GoogleCloudPlatform / flink-on-k8s-operator

[DEPRECATED] Kubernetes operator for managing the lifecycle of Apache Flink and Beam applications.
Apache License 2.0
658 stars 266 forks source link

Improve submitting/tracking job and fix #379

Closed elanv closed 3 years ago

elanv commented 3 years ago

Changes

Resolves #294

elanv commented 3 years ago

I will add and fix some tests soon.

functicons commented 3 years ago

/gcbrun

elanv commented 3 years ago

Restored a CRD that was accidentally changed. Removed JobManager check start delay from submit script. This is because the time difference between the submitter and JM initialization is small and sometimes the submitter can take longer, such as downloading large file.

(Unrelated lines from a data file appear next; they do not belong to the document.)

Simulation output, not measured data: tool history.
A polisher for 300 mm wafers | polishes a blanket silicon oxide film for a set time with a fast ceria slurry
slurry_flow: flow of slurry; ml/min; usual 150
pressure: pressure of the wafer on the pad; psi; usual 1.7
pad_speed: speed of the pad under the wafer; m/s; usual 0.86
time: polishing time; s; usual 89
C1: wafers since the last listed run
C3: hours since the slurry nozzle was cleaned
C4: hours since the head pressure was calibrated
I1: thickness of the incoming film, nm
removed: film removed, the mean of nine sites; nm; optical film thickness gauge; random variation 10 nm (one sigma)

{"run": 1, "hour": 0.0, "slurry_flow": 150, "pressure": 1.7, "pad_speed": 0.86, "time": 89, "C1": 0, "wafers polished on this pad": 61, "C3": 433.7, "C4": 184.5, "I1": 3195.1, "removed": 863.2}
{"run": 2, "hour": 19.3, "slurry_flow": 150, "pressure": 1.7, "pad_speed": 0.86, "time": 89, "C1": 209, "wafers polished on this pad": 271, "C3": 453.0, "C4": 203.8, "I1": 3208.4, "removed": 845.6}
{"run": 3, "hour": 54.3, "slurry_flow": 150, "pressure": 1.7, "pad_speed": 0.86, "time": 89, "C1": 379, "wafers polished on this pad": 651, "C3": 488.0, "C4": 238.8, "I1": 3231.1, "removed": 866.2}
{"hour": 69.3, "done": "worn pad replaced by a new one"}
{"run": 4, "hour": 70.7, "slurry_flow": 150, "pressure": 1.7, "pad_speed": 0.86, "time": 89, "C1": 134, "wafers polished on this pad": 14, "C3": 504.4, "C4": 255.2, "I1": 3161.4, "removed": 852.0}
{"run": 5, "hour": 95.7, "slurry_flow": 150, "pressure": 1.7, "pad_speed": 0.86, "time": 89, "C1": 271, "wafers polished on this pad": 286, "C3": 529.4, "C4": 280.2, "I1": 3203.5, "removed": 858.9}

functicons commented 3 years ago

/gcbrun

functicons commented 3 years ago

I just did a test, the sample job finished successfully, but the status in the CR was not quite right, it was still in Pending status:

Status:
  Components:
    Job:
      Id:     af4f6808f9c78597623a626e300c73f5
      Name:   flinkjobcluster-sample-job
      State:  Pending
  ...
  Current Revision:  flinkjobcluster-sample-5d96cb58dd-1
  Last Update Time:  2020-12-06T04:55:33Z
  Next Revision:     flinkjobcluster-sample-5d96cb58dd-1
  State:             Stopped
elanv commented 3 years ago

Thanks for your review of something I missed. Fixed finished job related issues.

Will proceed remaining works of renaming and docs.

functicons commented 3 years ago

Unit test is failing, could you fix it?

E1207 05:00:42.876848    3516 factory.go:35] Failed initializing volcano batch scheduler: invalid configuration: no configuration has been provided, try setting KUBERNETES_MASTER environment variable
--- FAIL: TestGetDesiredClusterState (0.01s)
    flinkcluster_converter_test.go:889: assertion failed: 
        --- desiredState.Job
        +++ expectedDesiredJob
          v1.Job{
                TypeMeta: v1.TypeMeta{},
                ObjectMeta: v1.ObjectMeta{
        -               Name:         "flinkjobcluster-sample-job-submitter",
        +               Name:         "flinkjobcluster-sample-job",
                        GenerateName: "",
                        Namespace:    "default",
                        ... // 13 identical fields
                },
functicons commented 3 years ago

I noticed another problem, in the current job status, it shows x-job-submitter in Succeeded status. It unclear whether the status is for the job submitter or the job. Maybe remove the Name field to make it less confusing?

Status:
    Components:
        Job:
            Id:     b2a57bdfdc5127ddbab05da9ec438168
            Name:   flinkjobcluster-sample-job-submitter
            State:  Succeeded
elanv commented 3 years ago

I noticed another problem, in the current job status, it shows x-job-submitter in Succeeded status. It unclear whether the status is for the job submitter or the job. Maybe remove the Name field to make it less confusing?

That's right. I think it would be better to remove it too. Or it would be nice to keep the field and make it optional for later use, and not set that value now.

functicons commented 3 years ago

/gcbrun